Critical Perspectives on Terrorism

Module code: L4110B
Level 6
30 credits in spring teaching
Teaching method: Lecture, Seminar
Assessment modes: Coursework

In this module, you take an interdisciplinary approach to investigate the sociology of terrorism.

In order to achieve this, you draw upon a variety of critical sociology, criminology and social psychology theories, interspersed with empirical evidence.

You begin by discussing and debating the definitions of certain key terms, such as 'terrorism', 'extremism', and 'violent extremism'; providing a platform to engage with the module's core arguments and enabling you to develop an appreciation of the implications for policy and practice.

Some of the core topics you cover in this module include:

  • exploring how and why some people become interested in ideologies and/or groups considered to be extreme
  • the value of culture, subculture, and masculinity within extreme movements
  • how group bonds and influence facilitates deeper commitment to groups
  • how complex methods of persuasion and wrap-around social control enables the potential for the mortification and reconstruction of people's perceptions of self and social identity
  • how through processes of conversion, some people go on to change their worldviews and begin to internalise extremist ideologies.

In addition, you also cover the sociology of violence.
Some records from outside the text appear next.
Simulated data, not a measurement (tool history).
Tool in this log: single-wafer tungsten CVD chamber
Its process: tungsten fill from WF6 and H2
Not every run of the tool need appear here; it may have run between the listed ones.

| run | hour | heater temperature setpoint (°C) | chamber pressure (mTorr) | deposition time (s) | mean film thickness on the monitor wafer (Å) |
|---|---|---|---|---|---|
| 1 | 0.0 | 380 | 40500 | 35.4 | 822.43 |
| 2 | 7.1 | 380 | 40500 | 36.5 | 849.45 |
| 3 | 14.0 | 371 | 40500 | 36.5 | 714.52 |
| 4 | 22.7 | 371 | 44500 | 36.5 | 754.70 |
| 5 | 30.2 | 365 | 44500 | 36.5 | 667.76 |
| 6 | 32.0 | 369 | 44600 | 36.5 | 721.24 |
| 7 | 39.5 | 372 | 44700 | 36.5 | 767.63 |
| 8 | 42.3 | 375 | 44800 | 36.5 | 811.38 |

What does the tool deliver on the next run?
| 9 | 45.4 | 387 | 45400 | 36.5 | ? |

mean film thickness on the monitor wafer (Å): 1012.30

You conclude this module by bringing together the various political, religious, social, cultural, and subcultural arguments and using them to look at the political environment of counter-terrorism - with a specific focus on policy influence, construction, and implications.

Module learning outcomes

  • Demonstrate an interdisciplinary approach, through the use of theoretical concepts and empirical evidence, to examine the concept of terrorism, and how and why some people become terrorists.
  • Develop and sustain theoretical and conceptual arguments pertaining to critical perspectives on terrorism.
  • Demonstrate a detail knowledge and systematic understanding of relevant contemporary and established research in this area, including an appraisal of its limits, ambiguities, and uncertainties.
  • Recognise, and be able to discuss key arguments around the definitional complexities of key terms covered in the module, such as 'terrorism', 'extremism', and 'radicalisation'.
  • Demonstrate an ability to critically analyse policy documents in relation to the themes covered in the module, where empirical evidence is used to substantiate arguments.